The HOMERe programme prepares young graduates for the labour market.



Ecole centrale de Marseille (Wikimedia JosuéJacob)
Ecole centrale de Marseille (Wikimedia JosuéJacob)
In the Mediterranean region, the skills gap remains a major stumbling block for those entering the labour market. According to the World Bank, this would explain why 42% of companies in the MENA region do not employ 15-24 year-olds. A lack of knowledge of the professional environment and its standards is another obstacle in finding a first job. 

Already handicapped by the economic crisis and today’s flat growth figures, youngsters are faced with extremely high unemployment rates – 23.7% in North Africa according to the International Labour Organisation. In Greece and Spain more than one in two young persons is on the dole. And the outlook remains bleak. Youth unemployment in North Africa is set to hover around 24% until 2018, reaching 30% in the Middle East. On the southern shore of the Mediterranean, graduate unemployment rates are among the highest in the world.

The HOMERe (High Opportunity for Mediterranean Executive Recruitment) programme was launched by the RMEI (Mediterranean Network of Engineering and Business Schools) and the French Foreign Trade Advisors in 2015. Through HOMERe, young persons have access to long-term international placements designed to encourage their assimilation into the business world. Once selected, the RMEI prepares the student for international mobility and provides both assistance with obtaining the required visa and any additional training he or she may need. 

For developing companies located on both sides of the Mediterranean there are real advantages: time savings, a free and transparent process and the constitution of a pool of young and operational talent. 

In its pilot phase, HOMERe is being implemented by four northern countries (France, Spain, Greece, Italy) and five on the southern shore (Morocco, Algeria, Tunisia, Egypt and Lebanon). The programme is due to be extended to the entire Mediterranean later.

Today, international companies recruit locally. But the distances involved mean that teams do not know each other. This can cause problems with communication and trust. Employers need young people who understand the company’s corporate culture,” points out Philippe Saliou, university lecturer at the Université de Bretagne Occidentale and member of the RMEI.

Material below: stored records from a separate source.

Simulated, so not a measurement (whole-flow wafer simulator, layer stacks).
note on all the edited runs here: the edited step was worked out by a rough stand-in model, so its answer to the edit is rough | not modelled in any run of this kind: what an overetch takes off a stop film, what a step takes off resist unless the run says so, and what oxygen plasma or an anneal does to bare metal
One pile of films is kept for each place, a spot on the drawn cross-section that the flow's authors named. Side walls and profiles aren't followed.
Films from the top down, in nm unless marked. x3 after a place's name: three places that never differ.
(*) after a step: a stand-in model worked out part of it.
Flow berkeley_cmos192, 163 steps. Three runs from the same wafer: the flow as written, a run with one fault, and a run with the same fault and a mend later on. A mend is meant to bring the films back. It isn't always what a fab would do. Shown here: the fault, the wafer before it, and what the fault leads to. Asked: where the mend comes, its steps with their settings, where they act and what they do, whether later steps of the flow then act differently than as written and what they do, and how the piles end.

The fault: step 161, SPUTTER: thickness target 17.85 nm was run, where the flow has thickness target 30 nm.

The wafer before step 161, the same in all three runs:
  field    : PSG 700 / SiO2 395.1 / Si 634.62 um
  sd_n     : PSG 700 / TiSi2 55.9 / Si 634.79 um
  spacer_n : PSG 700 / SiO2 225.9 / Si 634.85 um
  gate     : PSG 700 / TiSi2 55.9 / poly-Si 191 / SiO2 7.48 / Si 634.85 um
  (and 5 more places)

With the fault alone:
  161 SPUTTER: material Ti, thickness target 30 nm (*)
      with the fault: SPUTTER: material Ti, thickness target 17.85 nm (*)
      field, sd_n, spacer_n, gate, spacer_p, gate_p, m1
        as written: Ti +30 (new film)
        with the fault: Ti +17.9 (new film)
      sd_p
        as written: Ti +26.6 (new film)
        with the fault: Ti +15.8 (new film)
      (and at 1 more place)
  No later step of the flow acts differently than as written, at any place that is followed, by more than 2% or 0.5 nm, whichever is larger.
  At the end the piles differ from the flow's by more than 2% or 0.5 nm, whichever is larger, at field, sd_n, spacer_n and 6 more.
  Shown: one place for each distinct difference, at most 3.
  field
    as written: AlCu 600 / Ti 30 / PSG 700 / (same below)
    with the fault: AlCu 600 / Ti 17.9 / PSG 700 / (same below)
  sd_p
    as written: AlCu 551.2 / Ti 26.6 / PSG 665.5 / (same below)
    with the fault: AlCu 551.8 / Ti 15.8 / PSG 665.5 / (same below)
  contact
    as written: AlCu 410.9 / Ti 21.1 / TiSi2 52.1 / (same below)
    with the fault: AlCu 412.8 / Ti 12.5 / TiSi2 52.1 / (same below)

In Morocco, the digital technologies group CGI is using HOMERe for its pre-employment internships. Working in partnership with the Brest-based university, CGI Morocco each year selects around forty graduates from Morocco’s state-run universities. “The graduates who go to CGI France get a head start in their careers, both in terms of acquiring technical skills and in other fields such as communication, writing skills and teamwork. The key advantages are the mobility, the immersion in a master’s degree in a foreign country and an operational internship dealing with real clients,” says Mohamed Lakhlifi, managing director of CGI Morocco.